Years ago when I worked in San Diego, I covered a company whose chief executive was truth challenged. So when a fax came across (yes, it was that long ago) claiming that the company had triumphed in a dispute with federal regulators I was suspicious.
I called the feds and discovered that the company had in fact lost on something like nine out of 10 counts. I wrote the story. The next day, I was amazed to see that every other newspaper had merely written off the company press release. The CEO called me and with a laugh said, “You caught me.”
If I had only applied the same skepticism when Starbucks announced what appeared to be a ground-breaking partnership with Arizona State University to help its employees with college tuition. Many of the details were yet to come. And I knew that Starbucks CEO Howard Schultz is a master media manipulator. But the basics sounded good and I wrote an online column to complement the main bar. The take was to provide context about how this could be a pioneering move in moving low-paid service workers into higher-paying work thanks to a college degree. I could also bring my first-hand knowledge of ASU President Michael Crow as an innovator.
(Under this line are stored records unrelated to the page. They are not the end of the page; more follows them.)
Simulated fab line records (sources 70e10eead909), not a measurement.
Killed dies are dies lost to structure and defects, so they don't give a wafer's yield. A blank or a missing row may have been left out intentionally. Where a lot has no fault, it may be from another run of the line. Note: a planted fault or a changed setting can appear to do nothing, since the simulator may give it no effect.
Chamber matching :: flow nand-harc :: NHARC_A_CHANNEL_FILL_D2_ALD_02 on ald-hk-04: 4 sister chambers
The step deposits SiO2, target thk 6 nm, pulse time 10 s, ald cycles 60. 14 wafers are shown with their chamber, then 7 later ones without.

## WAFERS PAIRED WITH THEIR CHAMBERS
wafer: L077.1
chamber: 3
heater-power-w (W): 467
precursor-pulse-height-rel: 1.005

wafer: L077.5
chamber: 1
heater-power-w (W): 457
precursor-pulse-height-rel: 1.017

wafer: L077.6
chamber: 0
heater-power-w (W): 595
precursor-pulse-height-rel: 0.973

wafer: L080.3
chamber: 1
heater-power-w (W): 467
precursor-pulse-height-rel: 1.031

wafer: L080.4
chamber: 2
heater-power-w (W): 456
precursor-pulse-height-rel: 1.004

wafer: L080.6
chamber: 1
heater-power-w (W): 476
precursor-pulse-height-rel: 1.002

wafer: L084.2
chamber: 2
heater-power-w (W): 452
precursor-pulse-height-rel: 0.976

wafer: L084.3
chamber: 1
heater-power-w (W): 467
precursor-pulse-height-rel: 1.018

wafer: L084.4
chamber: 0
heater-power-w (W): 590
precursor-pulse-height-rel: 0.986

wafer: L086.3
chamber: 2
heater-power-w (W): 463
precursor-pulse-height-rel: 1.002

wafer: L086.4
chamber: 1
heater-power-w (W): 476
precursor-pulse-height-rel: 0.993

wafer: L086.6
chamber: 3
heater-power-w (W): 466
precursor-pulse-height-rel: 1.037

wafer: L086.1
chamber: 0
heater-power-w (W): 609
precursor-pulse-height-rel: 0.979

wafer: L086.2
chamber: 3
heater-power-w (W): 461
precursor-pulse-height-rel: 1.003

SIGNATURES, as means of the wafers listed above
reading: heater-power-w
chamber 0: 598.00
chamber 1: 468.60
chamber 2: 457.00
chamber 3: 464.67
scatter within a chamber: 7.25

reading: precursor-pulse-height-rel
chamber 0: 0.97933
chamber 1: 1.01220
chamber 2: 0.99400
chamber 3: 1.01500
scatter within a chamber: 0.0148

It wasn’t a terrible column, but as time went on the details showed that there was less than met the eye.
After days of criticism, some of it savage, Starbucks clarified that it would reimburse the tuition only for juniors and seniors. Freshmen and sophomores would be eligible to apply for financial aid from ASU. I added this information to another blog post, but I felt as if some damage had been done.
I should have been more careful with my language. I should have laid out what wasn’t yet known. And, yes, I should have told readers that Schultz is a self-promoter, so let’s see if the details of the program meet the initial hype.
If you cover business, you will be lied to. Don’t become cynical. But always be skeptical. It’s part of your pact with the reader.